David Sullivan has stepped down as West Ham joint chair after seven women accused the 77-year-old co-owner of sexually exploitative and predatory behaviour in a joint Panorama and Times investigation set for publication on Monday.
The resignation on Saturday turned a long-running set of allegations into a public crisis for one of football’s most prominent owners. Sullivan said he wanted to focus on fighting what he called “factually incorrect and entirely false, decades-old allegations concerning my personal life,” but the timing of his exit made clear the story had already moved beyond private dispute and into the heart of the club.
The women said the conduct stretched back to the 1980s, when they were in their late teens or early twenties and trying to get modelling work through Sullivan’s Daily and Sunday Sport newspapers. One of them, Florence, said she was 20 when he manoeuvred her into a bedroom after a business meeting at his home and started having sex with her, despite her attempts to make excuses. She said he told her she could be one of his newspaper’s “regular girls” if they had sex. Two other women said they believed they had no choice but to sleep with him because they feared damaging their future modelling careers. Another former model said he locked the door when she tried to leave after he propositioned her for sex.
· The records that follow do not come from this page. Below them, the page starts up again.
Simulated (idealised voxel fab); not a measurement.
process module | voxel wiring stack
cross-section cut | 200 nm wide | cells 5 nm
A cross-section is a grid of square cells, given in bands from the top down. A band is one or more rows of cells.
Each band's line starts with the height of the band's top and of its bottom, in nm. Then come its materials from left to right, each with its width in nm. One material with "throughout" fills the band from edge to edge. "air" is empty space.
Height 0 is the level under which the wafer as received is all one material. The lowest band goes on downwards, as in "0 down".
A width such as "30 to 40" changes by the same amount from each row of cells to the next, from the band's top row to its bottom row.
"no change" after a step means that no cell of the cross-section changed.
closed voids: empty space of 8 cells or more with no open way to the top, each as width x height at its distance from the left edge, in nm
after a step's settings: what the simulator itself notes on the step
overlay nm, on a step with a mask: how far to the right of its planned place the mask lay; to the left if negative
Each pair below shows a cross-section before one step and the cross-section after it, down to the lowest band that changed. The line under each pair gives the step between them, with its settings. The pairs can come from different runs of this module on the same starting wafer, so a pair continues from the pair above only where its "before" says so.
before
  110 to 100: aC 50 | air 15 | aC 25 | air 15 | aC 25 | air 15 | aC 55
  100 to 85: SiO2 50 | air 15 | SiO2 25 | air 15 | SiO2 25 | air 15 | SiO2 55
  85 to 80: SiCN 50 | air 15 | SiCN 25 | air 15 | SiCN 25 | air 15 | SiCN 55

The accounts were not left to stand alone. Reporters said they checked diary entries, police material and other records, and spoke to friends and family members to help corroborate the women’s accounts. Eight women have separately made disclosures about Sullivan’s conduct to the Met or Essex Police, though he was never charged over the allegations.
Sullivan denies all the claims and his lawyers described Florence’s account as implausible. He has also separately admitted paying for sex in the 1990s with a girl he said he believed was 16 or 17, when he was in his 40s, at a time before that conduct became illegal in 2003. That disclosure does not settle the current allegations, but it does explain why the new investigation lands with such force: it places old claims, old police disclosures and a man who long held power over young women in the same frame.
For years, Sullivan was a wealthy gatekeeper in glamour modelling, with a fortune built through pornography, newspapers and football, and several of the women said they were fearful of speaking publicly because of the consequences. That fear, and the fact that most asked to remain anonymous, points to the unresolved question now facing police and the club alike: whether the disclosures attached to the Panorama investigation will end with a resignation, or lead to anything more formal.